The logical conclusion of Atheism obviously is Nihilism and Nihilism says we are nothing but an illusion. So the ultimate choice is between God or nothing, there's no middle way in this matter.
This might not be true.
To some extent, the monotheism or God concept of Judaism was likely an ancient form of atheism, and to some extent it still is.
According to Jewish tradition, Abraham's very first revelation from God was that there were no gods like the ones sold by his father Terah in his shop. His father provided various idol gods to people of various beliefs. The narrative states that after contemplating on the matter for some time, young Abraham reasoned that the world and its beauty and all that people on it had to be caused by something far greater than the god images people purchased from his father--even greater than the concepts behind the idols which filled his father's shop. The world was too wonderful to be the product of such things, Abraham understood. There had to be a greater Cause than the deities that were represented in image form on a shop's shelves or even those worshipped in nature (such as fire, water, clouds and wind).

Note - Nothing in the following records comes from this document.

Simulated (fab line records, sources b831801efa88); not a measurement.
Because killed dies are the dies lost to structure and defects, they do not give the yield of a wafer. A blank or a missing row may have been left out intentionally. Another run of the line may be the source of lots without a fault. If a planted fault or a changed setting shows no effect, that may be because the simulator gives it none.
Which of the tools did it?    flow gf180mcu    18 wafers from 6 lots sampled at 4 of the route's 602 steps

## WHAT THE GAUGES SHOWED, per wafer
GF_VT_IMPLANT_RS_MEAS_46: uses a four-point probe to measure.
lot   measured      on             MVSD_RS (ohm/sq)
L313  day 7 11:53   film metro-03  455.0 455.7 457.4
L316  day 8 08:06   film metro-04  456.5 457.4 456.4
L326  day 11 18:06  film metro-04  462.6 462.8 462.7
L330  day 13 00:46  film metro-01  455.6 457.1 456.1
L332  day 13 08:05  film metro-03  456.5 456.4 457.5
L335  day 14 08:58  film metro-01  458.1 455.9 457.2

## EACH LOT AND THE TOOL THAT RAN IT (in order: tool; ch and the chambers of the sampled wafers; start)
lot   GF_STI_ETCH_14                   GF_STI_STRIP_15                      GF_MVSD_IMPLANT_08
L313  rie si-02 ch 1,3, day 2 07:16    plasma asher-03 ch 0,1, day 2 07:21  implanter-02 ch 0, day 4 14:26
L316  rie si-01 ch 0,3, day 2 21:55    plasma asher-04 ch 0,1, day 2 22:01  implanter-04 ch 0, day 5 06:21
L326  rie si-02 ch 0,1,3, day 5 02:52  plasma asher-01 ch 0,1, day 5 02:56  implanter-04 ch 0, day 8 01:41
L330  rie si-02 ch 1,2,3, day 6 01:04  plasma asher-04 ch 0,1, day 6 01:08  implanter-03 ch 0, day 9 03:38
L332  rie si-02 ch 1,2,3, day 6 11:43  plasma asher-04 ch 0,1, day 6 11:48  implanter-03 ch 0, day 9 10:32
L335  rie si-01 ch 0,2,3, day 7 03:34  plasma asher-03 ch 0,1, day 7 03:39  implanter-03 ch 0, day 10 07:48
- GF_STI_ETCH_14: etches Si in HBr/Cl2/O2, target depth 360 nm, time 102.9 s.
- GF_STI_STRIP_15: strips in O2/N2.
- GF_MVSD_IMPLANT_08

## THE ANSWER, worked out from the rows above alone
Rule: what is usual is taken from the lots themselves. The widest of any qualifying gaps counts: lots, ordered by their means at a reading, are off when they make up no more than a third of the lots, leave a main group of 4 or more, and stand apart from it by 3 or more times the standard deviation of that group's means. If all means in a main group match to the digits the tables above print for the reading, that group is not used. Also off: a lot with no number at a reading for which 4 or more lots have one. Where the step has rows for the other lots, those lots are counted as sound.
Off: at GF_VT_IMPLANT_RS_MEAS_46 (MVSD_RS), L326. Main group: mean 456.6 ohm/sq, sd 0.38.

This great Cause is in a sense not a deity at all, at least not a deity in the sense of human comprehension. While referred to as "God," the Ultimate Cause is remarkably greater than even this mortal designation. The interesting factor that God is worshipped with no image and that God's name is not pronounced makes God somewhat of an anti-God. I have often explained the Jewish understanding of God as the "un-God," much as the soda pop 7-Up was once sold as the "un-Cola."
At least from a Jewish perspective on monotheism and philosophy, atheism may not be a dead end road at all. Denying the God-concept which, as you point out, is often the one promoted by Fundamentalist Protestantism, may be quite efficacious.
The Catholic and Orthodox concept of God is virtually similar to the basic Jewish one, namely that for all we might explain about God all definitions fail and God remains mysterious. Even the reason for the advent of Jesus Christ in the world was, according to Christians, to make this mysterious God relatable and comprehensible. Colossians 1:15 describes him as "the image of the invisible God," even though as the story of Abraham from Jewish tradition points out, God is not an idol deity, God is not a God with an image.
On the other hand, you could also be right in saying that the ultimate end of atheism is nothing. But is such "nothing" incapable of being another type of revelation of God? That "nothing" is also what describes our God. One seeks an image to represent God, one leaves with nothing. One wants to hear the true pronunciation of the Name of God, one is told to say nothing. One wants to see the Great Cause of the universe? One can point their telescopes anywhere and everywhere they wish, and all that the human eye will see is nothing.
The anonymous work that inspired St. John of the Cross, The Cloud of Unknowing, suggests that the way to truly know God is to abandon any definitions and attributes one places upon God through the concepts they learn. The work suggests that the reason many of us argue about what God is has to do with our failure to surrender our own ego. Just as the Israelites fatefully created an image of a Golden Calf and declared it God, sometimes theists make up a similar mental image of dogmas and doctrines that define God for them. The work teaches us that in the end the only true way that one may begin to glimpse the nature of God is to let go of our own concepts of God, to enter this "cloud of unknowing." Only by embracing the "nothing" can one truly find Something.
Better to find a common ground in the convictions of our atheist sisters and brothers than to challenge their claims by arguing over...nothing.